CUNY considers imposing free speech zones despite constitutional concerns
A new policy proposal by The City University of New York would limit free speech to designated areas of campus, even as other schools around the country are being forced to eliminate similar policies.
A draft of the policy states that “the educational units of CUNY shall designate areas where members of the University community...will be permitted to set up table,” and that “members of the University community may not demonstrate in places that have not been designated for demonstrations.”
“Recent events have raised once again the issue of whether and to what extent there are permissible and appropriate limits to the free expression of ideas on a university campus.”

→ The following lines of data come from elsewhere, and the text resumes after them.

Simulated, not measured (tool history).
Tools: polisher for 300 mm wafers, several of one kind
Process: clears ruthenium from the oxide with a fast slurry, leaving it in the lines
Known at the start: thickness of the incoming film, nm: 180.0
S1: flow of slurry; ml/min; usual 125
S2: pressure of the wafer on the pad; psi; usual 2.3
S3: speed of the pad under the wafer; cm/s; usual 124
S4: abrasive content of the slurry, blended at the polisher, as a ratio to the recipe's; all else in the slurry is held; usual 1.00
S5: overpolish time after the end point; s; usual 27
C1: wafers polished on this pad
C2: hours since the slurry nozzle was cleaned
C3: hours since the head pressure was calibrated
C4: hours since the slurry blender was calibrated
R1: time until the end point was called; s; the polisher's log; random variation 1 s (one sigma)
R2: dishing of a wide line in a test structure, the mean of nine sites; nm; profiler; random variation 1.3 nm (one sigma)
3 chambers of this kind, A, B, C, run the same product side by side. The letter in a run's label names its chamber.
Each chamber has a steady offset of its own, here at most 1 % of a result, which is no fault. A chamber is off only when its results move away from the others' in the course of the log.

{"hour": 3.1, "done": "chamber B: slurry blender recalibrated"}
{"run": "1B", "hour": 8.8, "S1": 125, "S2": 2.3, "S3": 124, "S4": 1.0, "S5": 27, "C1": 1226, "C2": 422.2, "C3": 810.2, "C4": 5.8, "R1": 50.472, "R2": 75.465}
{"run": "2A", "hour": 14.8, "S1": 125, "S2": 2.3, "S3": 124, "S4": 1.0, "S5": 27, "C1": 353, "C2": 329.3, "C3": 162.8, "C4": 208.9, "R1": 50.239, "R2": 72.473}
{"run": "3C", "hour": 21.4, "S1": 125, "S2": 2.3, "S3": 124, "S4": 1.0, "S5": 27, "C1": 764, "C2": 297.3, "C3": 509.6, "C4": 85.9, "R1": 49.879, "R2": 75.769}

Students who do not adhere to the policy would face intervention from campus police officers or external law enforcement authorities, as well as disciplinary measures from the university.
The proposal has faced significant backlash from students and faculty.
The CUNY Doctoral Students Council (DSC) released a statement denouncing the policy, saying it blocks students’ ability to “gather in shared CUNY spaces, engage in peaceful protest, and participate meaningfully in their campus life,” adding that any policies limiting student expression “are an assault on the inalienable rights of free speech and assembly.”
Azhar Majeed, Director of Policy Reform at the Foundation for Individual Rights in Education (FIRE), told Campus Reform that public universities are “fully bound by the First Amendment,” and that establishing specific zones where speech can occur is “antithetical to the mission of universities.”
In fact, multiple universities have been sued recently by students who believe free speech zones infringe on their rights to free speech, including the University of Georgia, the University of South Carolina, and Paradise Valley Community College.
In addition, Arizona passed a law last month clarifying that free speech zones on public college and university campuses violate students’ right to free expression.
Senior Vice Chancellor for Legal Affairs Frederick Schaffer defended the CUNY proposal in a statement on the university website, flatly denying that it involves establishing free speech zones.
“Some have tried to characterize this as the establishment of ‘free speech zones’ on CUNY campuses. That is not true,” he declared. “Nevertheless, it is appropriate, and consistent with past practice, to establish reasonable restrictions as to the time, place, and manner of demonstrations.”
Majeed, however, finds that such policies are prone to “administrative abuse,” and are often used to police the content of demonstrations despite professions to the contrary by administrators.
Uneven policy application based on the content of speech “is a common danger because these policies don’t set out how they are enforced...they open themselves up to viewpoint discrimination,” he explained.
While the CUNY proposal claims it will be applied in a neutral manner, similar rules at other universities have stifled certain types of speech.
North Carolina State, for instance, was compelled to repeal its free speech zones after losing a lawsuit filed on behalf of a Christian group that alleged school administrators had treated them differently than other student organizations, even after they went through the process of obtaining a required speech permit.
The CUNY policy draft explains that “recent events have raised once again the issue of whether and to what extent there are permissible and appropriate limits to the free expression of ideas on a university campus,” though the document does not specify which recent events it is referencing.
The CUNY board will hold a public hearing to discuss the policy proposal on June 20, followed by a board vote on June 27.